MLCommons Launches Two Giant Open-Source Speech Datasets
AI non-profit consortium MLCommons has released two large speech datasets as open-source resources to improve speech recognition and voice technology. The People’s Speech Dataset offers more than 30,000 hours of supervised conversational data, while the Multilingual Spoken Words Corpus (MSWC) contains more than 23.4 million examples of 340,000 keywords in 50 languages.
The People’s Speech Dataset provides a collection of organized speech data under a Creative Commons license. The collection is provided by companies and researchers, including Harvard University, Nvidia, Intel, and Baidu. MLCommons claims the dataset raises the speech information available by an enormous amount, changing the field research landscape. The Multilingual Spoken Words Corpus draws from a similarly diverse mix of contributors to encompass a broader swath of languages and words than is usually publically accessible. Both datasets are a way to open up speech tech research to more developers and companies than can access the proprietary data owned by Amazon, Google, or other big companies.

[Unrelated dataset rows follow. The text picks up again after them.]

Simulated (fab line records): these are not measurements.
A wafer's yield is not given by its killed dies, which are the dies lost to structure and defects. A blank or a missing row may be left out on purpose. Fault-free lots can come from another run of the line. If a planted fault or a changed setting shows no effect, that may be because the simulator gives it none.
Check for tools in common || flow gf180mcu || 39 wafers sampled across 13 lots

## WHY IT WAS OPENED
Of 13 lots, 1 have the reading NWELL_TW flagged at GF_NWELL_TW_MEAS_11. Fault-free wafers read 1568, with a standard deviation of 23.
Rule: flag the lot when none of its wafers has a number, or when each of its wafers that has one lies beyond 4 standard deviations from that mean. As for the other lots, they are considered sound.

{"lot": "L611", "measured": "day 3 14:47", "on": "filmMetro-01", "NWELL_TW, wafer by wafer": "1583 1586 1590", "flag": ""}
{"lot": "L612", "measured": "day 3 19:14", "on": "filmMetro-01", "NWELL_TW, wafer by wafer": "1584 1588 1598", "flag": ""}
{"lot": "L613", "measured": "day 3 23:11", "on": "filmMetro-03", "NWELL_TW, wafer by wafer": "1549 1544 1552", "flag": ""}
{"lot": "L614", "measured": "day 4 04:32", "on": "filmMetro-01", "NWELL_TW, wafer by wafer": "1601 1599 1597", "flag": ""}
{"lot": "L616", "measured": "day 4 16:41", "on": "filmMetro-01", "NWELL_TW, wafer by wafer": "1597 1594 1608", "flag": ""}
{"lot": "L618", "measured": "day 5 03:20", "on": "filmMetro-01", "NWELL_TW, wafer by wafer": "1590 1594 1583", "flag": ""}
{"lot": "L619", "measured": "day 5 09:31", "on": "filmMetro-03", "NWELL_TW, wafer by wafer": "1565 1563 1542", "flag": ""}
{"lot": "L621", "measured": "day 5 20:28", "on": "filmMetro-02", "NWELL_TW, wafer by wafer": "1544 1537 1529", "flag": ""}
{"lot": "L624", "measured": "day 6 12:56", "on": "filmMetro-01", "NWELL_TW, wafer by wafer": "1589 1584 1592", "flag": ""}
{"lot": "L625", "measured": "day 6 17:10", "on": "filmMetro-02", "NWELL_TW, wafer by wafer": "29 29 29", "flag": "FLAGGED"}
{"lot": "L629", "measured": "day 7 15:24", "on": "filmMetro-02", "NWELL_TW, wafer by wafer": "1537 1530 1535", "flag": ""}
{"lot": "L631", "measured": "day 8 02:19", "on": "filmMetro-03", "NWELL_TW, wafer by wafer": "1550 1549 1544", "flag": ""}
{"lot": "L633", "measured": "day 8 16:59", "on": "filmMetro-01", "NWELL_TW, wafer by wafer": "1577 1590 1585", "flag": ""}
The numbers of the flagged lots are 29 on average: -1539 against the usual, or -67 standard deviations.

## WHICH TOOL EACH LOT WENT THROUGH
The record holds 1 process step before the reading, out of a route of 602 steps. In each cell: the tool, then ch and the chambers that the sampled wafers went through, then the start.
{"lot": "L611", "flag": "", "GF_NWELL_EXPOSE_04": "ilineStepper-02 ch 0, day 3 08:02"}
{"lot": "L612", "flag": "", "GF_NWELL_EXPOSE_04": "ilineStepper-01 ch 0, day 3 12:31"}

MLCommons began as a working group in 2018 to organize the most common languages into one dataset and make it worthwhile to any speech researcher. The People’s Speech Dataset and the MSWC are the results, as shared in whitepapers at this year’s Conference on Neural Information Processing Systems. The main difference between them is that the People’s Speech Dataset is shaped for speech recognition compared to the keyword identification focus of the MSWC.
“Speech technology can empower billions of people across the planet, but there’s a real need for large, open, and diverse datasets to catalyze innovation,” MLCommons Association co-founder and executive director David Kanter said. “The People’s Speech is a large scale dataset in English, while MSWC offers a tremendous breadth of languages. I’m excited for these datasets to improve everyday experiences like voice-enabled consumer devices and speech recognition.”
Demand for open-source databases of cataloged and transcribed voice recordings has fueled similar projects to MLCommons. The Mozilla Foundation’s Common Voice project launched with its own goal of supporting voice tech developers without access to proprietary data a few years ago. The Common Voice Database boasts more than 9,000 hours of 60 different languages and claims to be the world’s largest public domain voice dataset. Nvidia made a $1.5 million investment in Mozilla Common Voice and started working with Mozilla on voice AI and speech recognition in April.
The global focus of the project led to a $3.4 million investment this spring to focus on creating such a resource for Kiswahili, known elsewhere as Swahili, a language spoken by about 100 million people and currently zero voice assistants. Common Voice is partnering with African companies and research groups to leverage the database into voice tech for the area, especially financial and agricultural services. That investment also marked Common Voice’s transition to being entirely under the Mozilla Foundation umbrella.
Meta (formerly Facebook) released two giant conversational AI datasets of its own this summer. Facebook has publicly shared two large conversational AI datasets to encourage research and development to advance artificial intelligence and improve how well virtual assistants understand and interact with users. One dataset should help train an AI with only a tenth of the amount of raw data, while the other should help streamline developing multilingual voice assistants.